After the semester has ended, educators begin to assess what they’ve accomplished over the school year. Certainly, there’s a knack to effective teaching that combines a deep knowledge of your subject, the ability to listen to questions and respond accordingly, and perhaps even a sense of theater. Nobody learns very much in a dull classroom.
But while the material that I share with my classes is important, I also spend time reflecting on what I’ve learned. The art of teaching is an ensemble performance, not a solo act, and you must let each member of the orchestra play his or her part.
This year, I’ve been enlightened by the tolerance and respect my students have shown for one another. While teaching a freshman seminar, I couldn’t help notice that a friendship had developed between a street smart Jewish kid from the Bronx and an openly gay young man from Minnesota. They and a few others were chosen for a panel discussion I was moderating on a Saturday, which meant they wouldn’t receive any “credit” for participating. But as I often tell my students, most of your education takes place outside the classroom. Without any hesitation, the kid from the Bronx said he was going. He even offered to drive his classmates to the event.
College kids do not usually travel 80 miles on a Saturday morning with a bunch of relative strangers. So I had to laugh when a battered gray hatchback arrived outside the venue with the Bronx kid at the wheel, smoking a butt. The doors opened and a gaggle of students popped out, like clowns emerging from one of those tiny cars: an Asian kid clutching his cello; two smart young women in grown-up shoes; and a wry-tempered philosophy major. It was the excitement of a shared adventure — their willingness to throw in with one another — that was so contagious and appealing. Unfolding himself from the backseat was the six-foot three-inch gay kid wearing a furry hat-and-mittens combo that looked like he had killed and dressed a polyester raccoon. Now that’s style.
In my classes, I want students to believe that anything can happen, and often subvert our expected roles. In one of my courses, a popular kid from New Jersey, while deciding on a partner to help steer our discussion, chose a bright young fellow with Asperger’s syndrome, an autism spectrum disorder that can include awkward social skills. Realizing that his classmate knew a lot about movies, the Jersey boy asked him to introduce the 1949 British film noir “The Third Man,” starring Orson Welles.

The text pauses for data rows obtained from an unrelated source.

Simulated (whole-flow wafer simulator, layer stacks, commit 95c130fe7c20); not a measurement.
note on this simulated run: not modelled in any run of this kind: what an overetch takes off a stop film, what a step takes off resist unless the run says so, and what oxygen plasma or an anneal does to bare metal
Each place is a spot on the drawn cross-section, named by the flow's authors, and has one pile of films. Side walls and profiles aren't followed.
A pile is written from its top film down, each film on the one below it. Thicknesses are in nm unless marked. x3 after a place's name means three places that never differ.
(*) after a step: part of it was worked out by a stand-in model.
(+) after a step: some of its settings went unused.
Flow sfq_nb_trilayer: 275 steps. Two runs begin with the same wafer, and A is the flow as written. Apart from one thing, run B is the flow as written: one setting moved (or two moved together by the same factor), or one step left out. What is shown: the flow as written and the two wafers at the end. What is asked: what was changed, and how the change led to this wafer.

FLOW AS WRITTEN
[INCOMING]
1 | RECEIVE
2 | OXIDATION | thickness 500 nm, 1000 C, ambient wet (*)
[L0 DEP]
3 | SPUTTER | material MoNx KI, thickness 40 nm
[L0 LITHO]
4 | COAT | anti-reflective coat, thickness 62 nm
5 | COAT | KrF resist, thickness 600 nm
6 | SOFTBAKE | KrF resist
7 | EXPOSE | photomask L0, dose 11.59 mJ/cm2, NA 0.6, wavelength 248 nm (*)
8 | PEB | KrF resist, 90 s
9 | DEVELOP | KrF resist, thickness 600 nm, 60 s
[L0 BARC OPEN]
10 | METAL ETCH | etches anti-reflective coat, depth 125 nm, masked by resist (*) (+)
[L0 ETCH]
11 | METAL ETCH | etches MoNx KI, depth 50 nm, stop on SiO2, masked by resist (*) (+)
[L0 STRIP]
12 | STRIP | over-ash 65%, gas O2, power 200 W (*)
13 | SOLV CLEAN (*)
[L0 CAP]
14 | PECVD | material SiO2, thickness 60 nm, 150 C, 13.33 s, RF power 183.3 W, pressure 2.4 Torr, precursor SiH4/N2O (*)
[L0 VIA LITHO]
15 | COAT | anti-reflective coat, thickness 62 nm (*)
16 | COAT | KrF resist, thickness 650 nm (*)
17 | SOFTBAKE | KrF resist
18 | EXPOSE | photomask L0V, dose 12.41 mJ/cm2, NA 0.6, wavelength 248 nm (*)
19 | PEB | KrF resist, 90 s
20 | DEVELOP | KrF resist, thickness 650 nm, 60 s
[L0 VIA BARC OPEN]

People with autism spectrum disorder sometimes talk in a drawn out, stammering manner. When the Asperger’s student delivered his prompts, the entire class smiled and nodded its encouragement, hanging with him through some difficult moments. But the kid knew his stuff. His observation that Welles’s shady war profiteer delivered his first speech from the apex of a giant Ferris wheel, but ended up in the sewers beneath Vienna, sparked a discussion about “film grammar” that lasted all week.
On Friday, the kid from Jersey and his autistic classmate embraced in an exaggerated “bro hug” to wild applause from the class. It was one of the emotional highlights of my career. While they were clapping, it struck me that my son Liam, a freshman at the University of Maine who has Asperger’s syndrome, belonged to a generation that was more open-minded — and open-hearted — than mine. The gesture I was witnessing went beyond mere tolerance to affection, and I was grateful for that.
Teachers have a lot to be thankful for. It’s inspiring to be around people who are culturally astute, irreverent, easy going, and, for the most part, socially colorblind.